In response to that funding difference, Dane Schiller, spokesperson for the Harris County District Attorney’s Office, said in a statement: “It is crucial that our criminal-justice system be properly funded – the right number of deputies, courthouse staff and prosecutors – and it is up to our elected leaders to set funding priorities.”
Overall, the $2.1 billion budget will be $108 million less than the county had proposed.
The loss of the proposed increases for law enforcement comes after efforts by Texas Comptroller Glenn Hegar that briefly blocked the county from considering its $2.2 billion budget proposal.
The court had moved forward last week with the budgeting process after a lawyer for the state acknowledged in a Travis County courtroom that the comptroller had no authority to block the county from approving its budget. Hegar can take action only after the budget is approved and if it violates a new state law that bars local governments from reducing spending on law enforcement.
See here for the background. Yes, the Republican Commissioners have done this before. The Constitution allows for this form of minority rule. That doesn’t mean I have to respect it. The main thing I will say here is that I never want to hear any Republican whine about “defunding the police” again, not after the ridiculous bullshit we’ve had to endure from the Comptroller and now from these two clowns, who will be fully responsible for cutting the Sheriff and District Attorney’s budgets. Move on to something else, this has lost all meaning.

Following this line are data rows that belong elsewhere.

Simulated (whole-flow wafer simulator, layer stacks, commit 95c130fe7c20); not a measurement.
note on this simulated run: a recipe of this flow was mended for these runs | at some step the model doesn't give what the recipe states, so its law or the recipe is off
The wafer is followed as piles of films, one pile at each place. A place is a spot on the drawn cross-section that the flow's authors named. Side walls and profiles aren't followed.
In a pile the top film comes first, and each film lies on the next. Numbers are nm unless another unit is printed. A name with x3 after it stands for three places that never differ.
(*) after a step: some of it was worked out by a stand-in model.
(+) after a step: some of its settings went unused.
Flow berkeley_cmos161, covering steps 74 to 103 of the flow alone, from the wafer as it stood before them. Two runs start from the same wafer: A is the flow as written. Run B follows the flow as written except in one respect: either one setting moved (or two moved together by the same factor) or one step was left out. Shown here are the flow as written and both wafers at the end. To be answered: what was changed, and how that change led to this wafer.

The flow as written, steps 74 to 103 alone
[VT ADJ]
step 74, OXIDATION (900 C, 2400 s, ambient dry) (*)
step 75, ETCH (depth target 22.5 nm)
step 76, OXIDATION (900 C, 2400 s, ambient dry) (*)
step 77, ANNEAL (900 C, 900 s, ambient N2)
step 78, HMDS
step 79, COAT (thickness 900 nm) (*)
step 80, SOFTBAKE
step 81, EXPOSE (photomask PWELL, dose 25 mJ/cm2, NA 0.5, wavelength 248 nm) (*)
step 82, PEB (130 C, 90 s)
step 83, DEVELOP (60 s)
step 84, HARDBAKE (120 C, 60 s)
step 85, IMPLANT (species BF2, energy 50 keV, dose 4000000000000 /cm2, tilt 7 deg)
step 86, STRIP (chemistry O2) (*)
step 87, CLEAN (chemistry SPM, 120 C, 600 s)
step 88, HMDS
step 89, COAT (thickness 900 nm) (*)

When the Democrats fled to New Mexico, I was fine with that. So if the Republicans don’t show up to stop a vote why would I not be fine with that?
You had no disdain for the state democratic house reps when they did the same.
Hypocrite.
Maybe, just maybe, let us look at what was being voted on and whether it was in the public interest to stop the vote. For the the Dem trip out of state, it was. For the County budget, it was not.